Sabre Ridge is pretty straightforward for routefinding after the first few pitches, but after that the climb is exposed and committing. retreat once past the crux is certainly not impossible, but it would be a real pain and you would lose a lot of gear for sure. It is important to realize that the approach slabs can go from an accommodating uphill sidewalk to a raging waterfall very quickly in the event of a rainstorm. We watched it happen from camp a few times and in one heavy storm surge the wall of water came down within 5 minutes of the start of precipitation. This means that retreat due to rain may actually be more easily accomplished later in the climb than in the early stages. With some of our more capable guests our times have been between 5:15 and 6:30, camp to camp.
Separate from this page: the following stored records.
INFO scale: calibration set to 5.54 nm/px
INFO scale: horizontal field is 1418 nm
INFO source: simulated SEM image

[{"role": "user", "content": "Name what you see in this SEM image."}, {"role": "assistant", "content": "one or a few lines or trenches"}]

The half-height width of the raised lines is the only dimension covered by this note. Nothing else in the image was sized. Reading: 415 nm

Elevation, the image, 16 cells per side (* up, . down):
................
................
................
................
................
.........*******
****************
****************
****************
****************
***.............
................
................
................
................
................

The Prism, South Face (III, 5.10)
Peter Croft, Howie Schwartz, Betsy Grant, Ney Grant – July 2014
Brandon Thau and his group climbed 3 different routes on the South Face of the Prism in 2009 & 10. The Right Facet line was repeated by our Eastern Sierra friends in 2013. They reported seeing a piton on the route and suggested they thought that it had been climbed earlier than 2009. They reported lower quality for the rock and climbing on this route, and it looks like some of the least solid on the face. We figured that, like in other places, the rock that gets more water flow tends to be the most featured and compact. For this reason, and because the line looked incredibly appealing, Peter Croft and I guided SMG guests Betsy and Ney Grant this year into the lesser known central part of the face for an adventure. Peter, like the master of stone that he is, sniffed out a great line like a truffle hound. We were immensely satisfied with the quality and the ease of the climbing day. Only two of the pitches were runout at all, and one of those was severely so, but the immaculate and featured nature of the stone combined with moderate technical level of difficulty made the runouts feel reasonable. [For the record, none of us care if anyone feels like putting in a couple of bolts on this climb. No need to ask first, but please tell us if you did just so we know for the future.] The crux of the route is an obviously steeper orange block on the right side of the upper face. This rock was slightly more crumbly in places, but cleaned up quickly and was well protected. Very cool short crux section of liebacks and underclings to golden knobs on an airy perch. Fun.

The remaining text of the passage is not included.